FAMILIES have been “put through hell” by Wirral Council it was claimed during a debate over services for children with special educational needs and disabilities (SEND).
The local authority will now write to the government with unanimous support calling for reform.
A motion has been put forward by Wirral’s Labour Party at a full council meeting on December 2 calling for action to be taken over what was described as mismanagement of SEND services across the country by the previous Conservative government. The motion call for long term funding to address local needs after a critical report by the National Audit Office into services nationwide.

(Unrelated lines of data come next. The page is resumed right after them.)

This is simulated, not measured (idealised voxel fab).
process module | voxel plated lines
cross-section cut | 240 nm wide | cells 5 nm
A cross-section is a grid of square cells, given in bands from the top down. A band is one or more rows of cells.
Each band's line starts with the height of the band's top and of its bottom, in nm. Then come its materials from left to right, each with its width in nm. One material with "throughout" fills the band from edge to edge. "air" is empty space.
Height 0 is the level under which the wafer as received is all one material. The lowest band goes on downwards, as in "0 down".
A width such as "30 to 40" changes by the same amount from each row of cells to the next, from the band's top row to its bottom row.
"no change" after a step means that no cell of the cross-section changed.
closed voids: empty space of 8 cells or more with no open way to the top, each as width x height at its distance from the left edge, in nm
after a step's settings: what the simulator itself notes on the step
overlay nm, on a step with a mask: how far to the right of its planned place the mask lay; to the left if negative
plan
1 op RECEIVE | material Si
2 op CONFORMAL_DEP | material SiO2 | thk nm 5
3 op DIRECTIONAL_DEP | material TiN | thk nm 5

Labour said the findings were concerning and services had been “forced to stretch to breaking point.” They said: “Many families have lost confidence in the SEND system, and since 2019, there has been no consistent improvement in outcomes for these young people. The report also highlights that the system is financially unsustainable and urgently requires reform.
“The previous Conservative government failed these children and their families. In contrast, the new Labour government is committed to addressing these concerns.”
The motion was voted through unanimously with changes by Wirral’s Green Party that highlighted the financial impact on families and an improvement notice issued by the government earlier this year. Despite voting for the motion, the Conservatives criticised Labour over their criticism of the previous government asking them “to try and find a way of uniting the council rather than trying to divide us.”
Labour chair of the council’s children’s and education committee, Stephen Bennett, said: “It is concerning that many people have lost confidence in the SEND system and 14 years of mismanagement by a Tory government and it’s drastically underfunded locally and nationally,” adding: “We need a Labour government to take on this task and to bring about meaningful change.”
However, the Conservatives quickly hit back. Cllr Ian Lewis said: “Too often the problem […] is not a lack of money. It is a lack of process. We have all as councillors come across cases where families have been distressed and distraught and put through hell simply because we as an authority have failed to communicate with those families.
“Even if it’s communicating bad news, we just don’t communicate at all. That causes frustrations and delays and most of all it affects the children who we are corporate parents for.”
He pointed to £4.1m given earlier this year by the then-Conservative government to create extra SEND places in mainstream schools in Wirral as well as failings investigated by the Local Government Ombudsman that led to the council paying out thousands of pounds to families.
Wirral’s Green Party also criticised the previous government. Cllr Judith Grier said families had been left struggling for years on waiting lists and services had been “chronically underfunded at a national level for over a decade with children with SEND being victims of this.”
She said: “I have worked with adults who have ended up on a spiral of drink and drugs because in their words it was the only thing that calmed down all the thoughts racing around in their head. They had undiagnosed ADHD.”
Despite disagreements over the previous government’s role in the current state of SEND services, there was cross-party agreement that services had improved under the local authority’s children’s director Elizabeth Hartley who took over the role earlier this year. Cllr Chris Carubia said she had “made a massive impact” and SEND wasn’t previously a priority for the local authority.
He said other councils were in similar positions, adding: “We’re not brilliant but we are no worse than anybody else and everybody is in the same position.”
Motions reaffirming the council’s climate emergency declaration and looking into why the council is racking up so much interest on late invoices were voted through by the council. However, a motion supported by the Conservatives and Liberal Democrats criticising the government’s inheritance tax changes for farms was lost.